In October we reported on a case involving a distressed real estate bankruptcy. Although interest rates may have peaked, we continue to expect a large volume of distressed real estate debtors to utilize the bankruptcy system over the next couple of years. Today we are reporting on two additional recent decisions regarding distressed real estate bankruptcies, both of which involve rights of real estate lenders against proceeds of collateral other than the real estate itself. One involves the right of a lender to assert a deficiency claim against proceeds of the bankrupt debtor’s insurance policy, and the other concerns whether a debtor can use the rents derived from the property that were pledged as additional collateral for the loan.
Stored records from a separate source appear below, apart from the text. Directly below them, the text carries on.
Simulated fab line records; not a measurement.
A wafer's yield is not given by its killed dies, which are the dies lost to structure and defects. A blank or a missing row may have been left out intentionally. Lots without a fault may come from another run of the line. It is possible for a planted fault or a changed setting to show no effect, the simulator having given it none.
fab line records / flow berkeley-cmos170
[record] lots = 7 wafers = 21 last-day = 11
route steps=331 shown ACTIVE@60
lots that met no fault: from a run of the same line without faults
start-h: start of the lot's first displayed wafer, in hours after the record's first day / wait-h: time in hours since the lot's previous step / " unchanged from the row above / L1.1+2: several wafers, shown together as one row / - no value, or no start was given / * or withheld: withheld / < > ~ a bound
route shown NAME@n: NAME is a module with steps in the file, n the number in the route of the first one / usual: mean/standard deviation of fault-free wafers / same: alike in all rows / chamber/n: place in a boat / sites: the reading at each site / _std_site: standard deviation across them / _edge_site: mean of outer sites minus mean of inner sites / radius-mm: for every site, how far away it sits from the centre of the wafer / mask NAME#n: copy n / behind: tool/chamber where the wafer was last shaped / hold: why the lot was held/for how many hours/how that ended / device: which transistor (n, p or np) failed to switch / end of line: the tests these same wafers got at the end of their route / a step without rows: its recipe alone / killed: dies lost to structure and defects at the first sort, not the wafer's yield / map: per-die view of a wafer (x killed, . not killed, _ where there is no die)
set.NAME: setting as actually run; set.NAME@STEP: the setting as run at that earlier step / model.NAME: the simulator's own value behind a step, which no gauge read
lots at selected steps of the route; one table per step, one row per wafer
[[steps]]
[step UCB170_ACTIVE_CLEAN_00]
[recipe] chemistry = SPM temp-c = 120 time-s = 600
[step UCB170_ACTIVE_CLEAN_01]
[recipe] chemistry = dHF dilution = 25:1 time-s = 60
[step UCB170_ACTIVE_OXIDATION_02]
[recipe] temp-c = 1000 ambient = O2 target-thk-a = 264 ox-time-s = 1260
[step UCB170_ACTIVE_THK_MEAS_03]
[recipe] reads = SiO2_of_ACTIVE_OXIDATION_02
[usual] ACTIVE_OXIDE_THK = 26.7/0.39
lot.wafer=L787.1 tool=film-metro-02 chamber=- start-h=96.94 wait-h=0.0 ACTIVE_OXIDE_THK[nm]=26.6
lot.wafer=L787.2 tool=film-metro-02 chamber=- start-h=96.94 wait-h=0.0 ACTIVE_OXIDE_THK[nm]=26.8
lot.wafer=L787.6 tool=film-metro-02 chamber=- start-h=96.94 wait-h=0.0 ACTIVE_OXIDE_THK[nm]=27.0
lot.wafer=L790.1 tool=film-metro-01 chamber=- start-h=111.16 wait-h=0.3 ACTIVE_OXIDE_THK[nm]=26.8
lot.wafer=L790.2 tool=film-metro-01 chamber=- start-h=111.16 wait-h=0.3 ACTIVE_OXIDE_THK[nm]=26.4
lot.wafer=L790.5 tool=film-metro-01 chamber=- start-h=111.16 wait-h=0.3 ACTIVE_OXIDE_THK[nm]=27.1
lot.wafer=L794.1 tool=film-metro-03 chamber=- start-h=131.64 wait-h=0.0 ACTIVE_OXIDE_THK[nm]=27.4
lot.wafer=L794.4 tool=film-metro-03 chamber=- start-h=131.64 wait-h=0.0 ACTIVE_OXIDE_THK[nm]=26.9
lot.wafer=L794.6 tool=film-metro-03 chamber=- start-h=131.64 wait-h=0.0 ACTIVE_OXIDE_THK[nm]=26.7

Lender Permitted to Assert Deficiency Claim Against Insurance Policy

In our first case, the U.S. Bankruptcy Court for the Eastern District of New York issued an opinion on Sept. 21 in In re Savva’s Restaurant, Case No.: 22-70382-reg. According to the opinion, a mortgage lender sought to recover under the debtor’s insurance policy following destruction of the property in a fire. The borrower filed a bankruptcy case and sold the property in a sale pursuant to a Chapter 11 plan. The lender entered into a stipulation consenting to the sale and agreeing its secured claim would be reduced by the amount of the net proceeds of the sale. The lender then asserted the deficiency amount against the insurance policy.